Before taking the plunge and making the purchase, I consulted the food oracle which is Twitter! Slow cooker owners were unanimous in their praise, nay fervour, for the mini marvel: cheap cuts of meat transformed in to luscious mid-week meals with no more effort than pressing the on button on your way out to work. The other essential tip which everyone agreed on was to buy a cheap machine – there was no one saying they had spent mega-bucks. After all, what’s the point of cheap cooking if you have spent £100 to do it?

From bird, bones to broth

From bird, bones to broth

So I made some room on the worktop and took a trip to the supermarket. There was an absolute bargain £8 model, but I wanted one that would fit a whole chicken or substantial leg of lamb, so we found a 3.5l Crockpot which was half price at about £17. Maybe the only useful thing I have ever found in the January sales!

I’ve been in love with it ever since. We got a couple of books out of the library, as I didn’t want to restrict myself to stews and in the couple of weeks since bringing it home, I’ve already had my money’s worth!

First up, I did go for a stew. I tweaked a Nigella recipe for Belgian beer braised beef and made a dish of beef which falls apart on the fork. Secondly, two massive racks of pork ribs went in with a Chinese sauce made of spices, soy, honey and teriyaki. Next up I found a dish in one of the recipe books which I hadn’t considered: dhal. I don’t know why, but my past attempts at dhal had always been crap. But this used red lentils, tomatos and spices and is delicious. I served some with the spiced lamb shoulder (recipe from Delicious magazine) I cooked the following day, and the rest is in the freezer.

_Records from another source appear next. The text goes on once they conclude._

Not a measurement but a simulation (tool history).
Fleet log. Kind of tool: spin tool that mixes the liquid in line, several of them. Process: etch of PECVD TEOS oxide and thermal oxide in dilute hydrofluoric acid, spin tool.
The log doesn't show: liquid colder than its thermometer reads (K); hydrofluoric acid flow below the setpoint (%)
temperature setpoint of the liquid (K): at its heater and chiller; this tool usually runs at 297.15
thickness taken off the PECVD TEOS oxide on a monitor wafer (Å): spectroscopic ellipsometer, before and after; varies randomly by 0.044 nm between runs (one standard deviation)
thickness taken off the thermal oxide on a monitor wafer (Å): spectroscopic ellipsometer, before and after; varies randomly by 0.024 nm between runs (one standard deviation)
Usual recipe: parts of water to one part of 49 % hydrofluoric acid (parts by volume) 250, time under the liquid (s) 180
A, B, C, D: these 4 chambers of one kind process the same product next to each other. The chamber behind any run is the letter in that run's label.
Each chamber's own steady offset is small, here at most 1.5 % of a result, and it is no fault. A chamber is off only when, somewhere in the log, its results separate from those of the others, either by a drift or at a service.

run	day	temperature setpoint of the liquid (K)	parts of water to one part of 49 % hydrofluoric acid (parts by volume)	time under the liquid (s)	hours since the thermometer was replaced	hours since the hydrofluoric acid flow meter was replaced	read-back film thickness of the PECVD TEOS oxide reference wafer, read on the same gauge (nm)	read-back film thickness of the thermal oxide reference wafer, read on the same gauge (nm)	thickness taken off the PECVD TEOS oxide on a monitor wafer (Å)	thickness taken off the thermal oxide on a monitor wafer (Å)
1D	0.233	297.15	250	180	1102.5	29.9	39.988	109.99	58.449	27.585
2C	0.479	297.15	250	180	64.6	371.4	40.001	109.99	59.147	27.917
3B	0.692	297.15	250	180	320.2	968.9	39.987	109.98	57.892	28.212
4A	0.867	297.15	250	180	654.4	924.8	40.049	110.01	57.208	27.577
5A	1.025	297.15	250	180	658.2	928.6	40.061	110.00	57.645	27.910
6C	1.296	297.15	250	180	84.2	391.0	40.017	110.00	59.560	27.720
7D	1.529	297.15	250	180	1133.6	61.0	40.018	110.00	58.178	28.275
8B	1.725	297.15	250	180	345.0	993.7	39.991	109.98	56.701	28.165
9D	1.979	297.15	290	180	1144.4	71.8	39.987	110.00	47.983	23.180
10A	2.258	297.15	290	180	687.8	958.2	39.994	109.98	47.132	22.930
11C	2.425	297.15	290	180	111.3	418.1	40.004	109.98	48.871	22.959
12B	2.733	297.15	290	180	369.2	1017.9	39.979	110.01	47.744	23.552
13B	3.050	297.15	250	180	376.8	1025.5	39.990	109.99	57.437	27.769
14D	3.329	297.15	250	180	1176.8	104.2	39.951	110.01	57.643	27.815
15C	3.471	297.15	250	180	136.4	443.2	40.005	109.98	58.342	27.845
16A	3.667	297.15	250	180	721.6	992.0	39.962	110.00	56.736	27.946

But all of this has been leading up to a major breakthrough- chicken. Now the slow roast chicken itself was no better or worse than a normal roast chicken. Yes, the white meat was still moist and it was all very tender. But when I put the chicken in I also roughly chopped an onion, a few bits of celery and a seen-better-days carrot. When the bird was cooked, I stripped the meat off and added the bones and skin back into the pot with the veg and cooking juice. Loads of seasoning, a jug of boiling water and it went back in the slow cooker, on high setting, until I went to bed which was about three hours.

The next evening I chucked the congealed mess into a pan, heated and strained. And there is was: the most delicious chicken stock known to man. It was dark with surprisingly rich flavours. The cooking juice from the initial seven hour plus the extra blast on the bones brought every last drop of flavour out.

I was tempted to serve it up as soup it was that tasty, but instead used it to make a risotto with some of the leftover chicken for a cheap as chips Monday night feast.

Chicken might not immediately spring to mind when you get your slow cooker out, but it really is worth it for stock that money can’t buy.